I would say you are right. The girlfriend should absolutely put your DS before her DM.

Welcome to the Forum! When you get a chance please read our Forum Agreement. I know a lot of ladies will be able to relate to you!

SassyDI

Hello seems as much as you don't like it you  need to nicely just stay out of it.  Its not your relationship you DS needs to handle this on his own.  If he comes to you for advice advise him but I wouldn't talk to him if he isn't have an issue with it.  Do you have dd.  It seems MD/DD is just different then a DM/DS relationship.  Girls are more attune to their feelings and express more feelings then men do.  Its not unhealthy until it interfer isn their relationship.  And if DS doesn't think it is then you don't have a problem. 

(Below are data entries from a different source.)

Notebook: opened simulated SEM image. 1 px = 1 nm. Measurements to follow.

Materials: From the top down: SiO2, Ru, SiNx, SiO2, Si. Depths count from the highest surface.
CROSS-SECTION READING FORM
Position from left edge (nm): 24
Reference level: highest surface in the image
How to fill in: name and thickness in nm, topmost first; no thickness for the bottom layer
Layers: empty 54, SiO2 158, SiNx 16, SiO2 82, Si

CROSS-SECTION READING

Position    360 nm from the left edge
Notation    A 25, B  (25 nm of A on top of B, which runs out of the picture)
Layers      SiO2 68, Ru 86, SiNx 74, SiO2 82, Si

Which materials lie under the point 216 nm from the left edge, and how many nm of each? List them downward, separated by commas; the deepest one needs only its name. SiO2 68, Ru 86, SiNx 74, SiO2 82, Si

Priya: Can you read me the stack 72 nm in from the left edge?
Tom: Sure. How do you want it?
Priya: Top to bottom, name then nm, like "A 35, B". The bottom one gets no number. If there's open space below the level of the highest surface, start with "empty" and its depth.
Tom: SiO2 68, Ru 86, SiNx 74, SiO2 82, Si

Futher you see what you see but you don't see the stuff they do on their own when you are not around.  My DH's family assume some big things about me that turned out not to be even close to the truth.  Your only seeing their relationship when you are with them.  You don't know how it is when they are 100% alone.

AnonymousDIL

Welcome Gaylab.

I think you are absolutely right. This sounds like a very unhealthy DM/DD relationship. However, I wouldn't say anything because it is liable to come back and bite you in the behind! It is DS's "problem" and he needs to be man enough to handle it on his own. I know it is difficult when you see your DS unhappy. And it is awful to see his relationship in turmoil and possibly end especially when there is a little one involved. But, if you say something and things work out, anything "negative" you say will be held against you. If things don't work out, "I told you so" is heard even when you don't say it. Best advice, Tread Lightly.  :)

AnonymousDIL

Quote from: gaylab on May 24, 2011, 03:05:36 PMI almost think she spends more time at her parents house thenwith my son at their house.     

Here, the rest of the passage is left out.